This month I’ve been doing Shakespeare for the first time. The shows are currently in rehearsals, having the concept rigorously and rightfully put through its paces. It is set in 2019, and so I have become obsessed with modernisation.
I’m becoming acutely aware of two different issues with time-transplanting classic plays: one is about reinvigorating a potentially dusty piece of text, the other is about sidestepping the inherent ‘ye olde’ textual references.
To illustrate, I turn to two moments of modernisation from Baz Luhrmann’s 1996 film adaptation of Romeo and Juliet.
The first is Mercutio’s Queen Mab monologue. In the film, Romeo is given an ecstasy-like drug in the form of a pill. The prop is devilishly clever. The scene is exciting and epic, and it foreshadows the swift, uninhibited dive-turned-fall into love that Leonardo DiCap…, I mean Romeo, is about to take. It drives the story.
The second is in the opening scene – plunging the audience straight into this new Verona, Benvolio whips out a wonderfully gauche handgun. The imaginary all-knowing Shakespeare anoraks (our industry’s version of trainspotters, who we must constantly worry about upsetting) know that the next line is: “Put up your swords.” Luhrmann sidesteps any weapon confusion by zooming in on the gun to reveal the brand: “Sword 9mm”. Touché, Baz. You live to modernise another scene.
I don’t mean to sound dismissive of the sword/gun switcheroo. It sort of works, but it is a bit forced. And it makes me question the world of suited and pop-culture-booted Shakespeare plays.
In Richard III, should all five messengers be replaced by a single mobile phone with “Messenger 11Pro” engraved on the back? Could the line “A horse! A horse! My kingdom for a horse!” be aimed at the Uber app loading screen? Do we show commoners as Twitter followers?
When I saw that film version of Romeo and Juliet, back at school, I felt for the first time that this Shakespeare thing people were always harping on about made sense. And no, I’m not saying everything has to be modern to make sense – in fact, the idea that characters in T-shirts and jeans is what makes stories relatable is insane. So why have that concept, and have to sift through all these fiddly sword issues?

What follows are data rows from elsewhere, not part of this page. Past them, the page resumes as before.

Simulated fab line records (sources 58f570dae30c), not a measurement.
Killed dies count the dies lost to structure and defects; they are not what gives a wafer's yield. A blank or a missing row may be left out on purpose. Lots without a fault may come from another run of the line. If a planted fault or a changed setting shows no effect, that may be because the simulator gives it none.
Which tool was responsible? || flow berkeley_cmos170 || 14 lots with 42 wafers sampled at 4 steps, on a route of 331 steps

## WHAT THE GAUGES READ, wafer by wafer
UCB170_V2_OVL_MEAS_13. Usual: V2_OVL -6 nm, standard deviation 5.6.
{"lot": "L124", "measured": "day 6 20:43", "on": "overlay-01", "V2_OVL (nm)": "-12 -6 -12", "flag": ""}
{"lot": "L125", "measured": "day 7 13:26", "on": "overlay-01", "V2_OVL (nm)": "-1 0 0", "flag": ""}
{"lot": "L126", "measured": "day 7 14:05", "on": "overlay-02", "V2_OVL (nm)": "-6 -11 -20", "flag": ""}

Mercutio’s drug-induced Queen Mab monologue isn’t about translation, it’s just damn good storytelling. Good design ideas are about driving the story forward. Yes, a re-imagining involves having to do some imagining, but the pay-off can be enormous.
By casting off the confines of what plays ‘should be’ like, you can grab a whole new audience, find a whole new storyline, create a visual world the likes of which no school kid or Shakespeare anorak has seen before. It’s about allowing us to see the story afresh and from a new angle. And who says modern-day folk in suits can’t just whip out a big sword?